The Akala Bill is working its way through Congress, which supporters believe would grant rights to Native Hawaiians that are similar to rights granted Native American Indians by the U.S. Government.
Opponents counter by pointing to the Government’s treatment of Indians as a prime example of how Western Culture and the governance it imposed on the Hawaiian archipelago cannot be trusted. Indeed, they say, if Hawaiian’s still had control of their lands and rights, there’d be no need for “rights” from the Federal Government.
It’s a story that bears watching, and resonates with the spirit of independence that was stirring in Texas in the early 1800’s. Texas’ Independence Day, March 2, 1836, was actually proclaimed before hostilities between Texas and Mexico were settled, at San Jacinto on April 21, of that same year. In fact, the grudge between Mexico and its northern neighbor was never really finalized until the Mexican-American War a few years later. The Republic of Texas was established by proclamation in Washington County, and ratified in blood in a swamp in what is now Harris County.
There are interesting layers of colliding cultures that still exist in The Islands, and if you want to experience discrimination, come to Hawaii as an “owlie,” and observe how you’re treated.
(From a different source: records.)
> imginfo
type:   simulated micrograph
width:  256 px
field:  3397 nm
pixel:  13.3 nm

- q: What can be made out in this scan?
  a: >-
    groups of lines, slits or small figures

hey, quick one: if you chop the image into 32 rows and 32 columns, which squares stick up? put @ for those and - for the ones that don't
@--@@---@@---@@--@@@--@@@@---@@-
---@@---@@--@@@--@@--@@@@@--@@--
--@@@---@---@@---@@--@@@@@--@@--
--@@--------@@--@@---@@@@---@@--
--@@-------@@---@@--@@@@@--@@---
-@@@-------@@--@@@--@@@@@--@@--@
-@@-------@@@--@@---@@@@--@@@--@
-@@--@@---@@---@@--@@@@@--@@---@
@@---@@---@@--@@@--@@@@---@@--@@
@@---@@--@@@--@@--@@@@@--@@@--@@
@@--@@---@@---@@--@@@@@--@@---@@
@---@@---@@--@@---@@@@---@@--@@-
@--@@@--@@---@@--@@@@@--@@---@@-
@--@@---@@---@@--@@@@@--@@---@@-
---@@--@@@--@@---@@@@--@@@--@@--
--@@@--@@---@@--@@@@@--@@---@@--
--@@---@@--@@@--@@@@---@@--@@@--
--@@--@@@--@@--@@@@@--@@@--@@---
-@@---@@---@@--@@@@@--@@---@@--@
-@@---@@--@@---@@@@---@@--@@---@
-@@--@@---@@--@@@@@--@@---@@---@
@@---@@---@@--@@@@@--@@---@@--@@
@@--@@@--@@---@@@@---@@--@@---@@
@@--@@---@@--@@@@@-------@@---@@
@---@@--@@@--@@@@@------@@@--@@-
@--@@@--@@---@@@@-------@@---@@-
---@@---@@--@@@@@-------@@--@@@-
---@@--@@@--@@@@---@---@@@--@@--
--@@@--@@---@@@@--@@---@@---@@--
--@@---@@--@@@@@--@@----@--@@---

In a retail store on Sunday, standing in the checkout line, two of the cashiers were talking back and forth to one another in their native tongue (I have no idea in what language they were speaking…just knew that it was different.) This is not uncommon in Texas, and I have come to enjoy eavesdropping on Hispanics who slip back and forth between English and Spanish.
I asked the cashier waiting on me what language she was using—the lilting rhythm and vowel-rich speech pattern was captivating to hear. She turned to me with a condescending expression on her face and answer, “We speak English here.”
“No, before that—in what language were you talking?” I pressed.
“We only speak English here,” was her practiced reply.
I know what I heard.
And in that moment, I was irritated and offended that the woman would stand and lie to my face because I was different; because I had noticed the difference in language, and deigned myself worthy to ask about it. Her response to my genuine curiosity (and if she’d allowed it, expression of appreciation for the tongue I heard) was insulting, and I actually left the store a little angry that her discriminatory attitude left us both less than whole from our chance encounter.
On Monday, my Bride and I drove the twisting, winding Hana Highway, which follows the coastline of the northeastern side of the Island of Maui. The scenery is spectacular—if you’re in the passenger seat. It’s a real distraction if you’re driving!
You have to pull over to one side to allow oncoming cars to pass before proceeding. The locals know that the visitors to The Islands—conspicuous in rental Mustang convertibles or two-wheel drive Jeep Wranglers—will observe the signs unquestioningly.
And so they generally barrel across without pause, even when it’s your turn. Just another small example of rudeness I noticed on the part of the homeboys here.
In Texas when a traveller stops to ask directions, they’re likely to receive more than they bargain for: turns denoted by landmarks, usually sprinkled with local history and lore. Here, a question about a general destination or a local feature is responded to in mono-syllabic answers, and vague pointing.
The best directions to a destination I received were from a fellow with red, curly hair and blue eyes, who’d just moved to the Island within the past couple of months. Guess he knew the feeling.
I hope the Hawaiians find their way to what they’re looking for with the Akala Bill issue, and their quest for identity and independence.
Maybe they’ll pick up some manners along the way, too.